Runtime Error related to shared memory

Hi,

i got an error might relate to dataloader and shared memory, the error below would pop up randomly.

RuntimeError: falseINTERNAL ASSERT FAILED at /opt/conda/conda-bld/pytorch_1639180588308/work/aten/src/ATen/MapAllocator.cpp:263, please report a bug to PyTorch. unable to open shared memory object </torch_43891_16> in read-write mode

I am using DDP torch.distributed.run to train a model on imagenet dataset with a multi-node multi-gpu setup. i’ve tried many possible solution such as setting ulimit -n <max value>, or using the command torch.multiprocessing.set_sharing_strategy('file_system'), but neither doesn’t work.

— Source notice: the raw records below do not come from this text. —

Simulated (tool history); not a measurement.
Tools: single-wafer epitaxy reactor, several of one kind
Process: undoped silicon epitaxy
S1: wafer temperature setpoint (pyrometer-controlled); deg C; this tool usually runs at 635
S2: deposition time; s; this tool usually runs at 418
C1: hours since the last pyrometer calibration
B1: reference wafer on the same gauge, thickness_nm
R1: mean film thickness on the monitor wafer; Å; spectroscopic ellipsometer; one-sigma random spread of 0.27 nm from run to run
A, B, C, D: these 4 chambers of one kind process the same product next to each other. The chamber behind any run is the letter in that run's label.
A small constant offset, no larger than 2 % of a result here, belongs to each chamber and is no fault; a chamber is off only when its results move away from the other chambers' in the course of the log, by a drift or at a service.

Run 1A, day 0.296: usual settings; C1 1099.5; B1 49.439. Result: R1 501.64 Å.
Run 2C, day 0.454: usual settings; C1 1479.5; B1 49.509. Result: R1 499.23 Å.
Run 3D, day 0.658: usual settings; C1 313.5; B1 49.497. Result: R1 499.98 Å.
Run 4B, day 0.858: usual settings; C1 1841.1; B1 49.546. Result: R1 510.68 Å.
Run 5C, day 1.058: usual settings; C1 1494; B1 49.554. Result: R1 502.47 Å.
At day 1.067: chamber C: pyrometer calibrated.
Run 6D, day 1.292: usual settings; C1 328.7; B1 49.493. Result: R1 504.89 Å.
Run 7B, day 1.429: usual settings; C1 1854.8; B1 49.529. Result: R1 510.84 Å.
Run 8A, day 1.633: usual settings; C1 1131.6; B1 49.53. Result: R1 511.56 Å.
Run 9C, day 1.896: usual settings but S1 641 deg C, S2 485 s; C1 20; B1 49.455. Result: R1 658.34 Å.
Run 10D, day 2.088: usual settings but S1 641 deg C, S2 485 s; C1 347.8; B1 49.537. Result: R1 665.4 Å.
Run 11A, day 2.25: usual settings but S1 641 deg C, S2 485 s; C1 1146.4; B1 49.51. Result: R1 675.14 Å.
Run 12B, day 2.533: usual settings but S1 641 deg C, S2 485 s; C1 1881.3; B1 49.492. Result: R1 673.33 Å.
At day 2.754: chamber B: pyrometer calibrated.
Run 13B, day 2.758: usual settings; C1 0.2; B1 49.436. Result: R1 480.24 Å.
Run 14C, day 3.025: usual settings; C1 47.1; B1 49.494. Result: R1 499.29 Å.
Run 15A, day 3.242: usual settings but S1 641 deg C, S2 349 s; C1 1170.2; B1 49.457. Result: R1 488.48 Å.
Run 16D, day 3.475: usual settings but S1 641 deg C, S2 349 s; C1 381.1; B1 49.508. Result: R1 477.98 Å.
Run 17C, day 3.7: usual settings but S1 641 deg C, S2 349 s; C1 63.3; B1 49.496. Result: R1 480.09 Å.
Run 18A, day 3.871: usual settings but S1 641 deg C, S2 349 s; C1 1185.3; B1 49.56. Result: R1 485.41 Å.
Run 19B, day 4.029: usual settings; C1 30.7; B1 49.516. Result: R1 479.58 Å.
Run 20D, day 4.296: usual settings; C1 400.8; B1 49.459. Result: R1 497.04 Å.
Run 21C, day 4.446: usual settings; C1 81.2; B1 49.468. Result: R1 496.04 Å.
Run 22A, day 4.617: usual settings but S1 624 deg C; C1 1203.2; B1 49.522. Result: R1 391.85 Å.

Each node has AMD CPU with 64 processors + 2 A100 GPUs + 250G RAM

I previously set num_workers=24 in data loader since the node has 64 processors in total but still failed

In the latest attemption i set num_workers=12 and ulimit -n <max value>, it works for now but the code is still running and i cannot make sure the error won’t pop up later.

May i ask would the num_workers related to this error? and also what would be a proper way to choose the num_workers if it is the case.

Thanks!

The code worked only once when setting export OMP_NUM_THREADS=32 and num_workers=12 in two nodes training. If I increase the nodes to 4 it fails again.

Thanks for posting the question @yushu. There’re someone else who posted similar problem before, do you think this might help you resolve the issue? How to cache an entire dataset in multiprocessing?

Thanks for your advice. I’ve looked the link you refer, unfortunately it seems not related to my issue.
Current i assume it is related to the PyTorch version. i previously worked on PyTorch 1.10+cuda11.3 on miniconda. Now I switch back to PyTorch 1.9+cuda11, it seems no such error. It is a work around but still can debug why it happens before.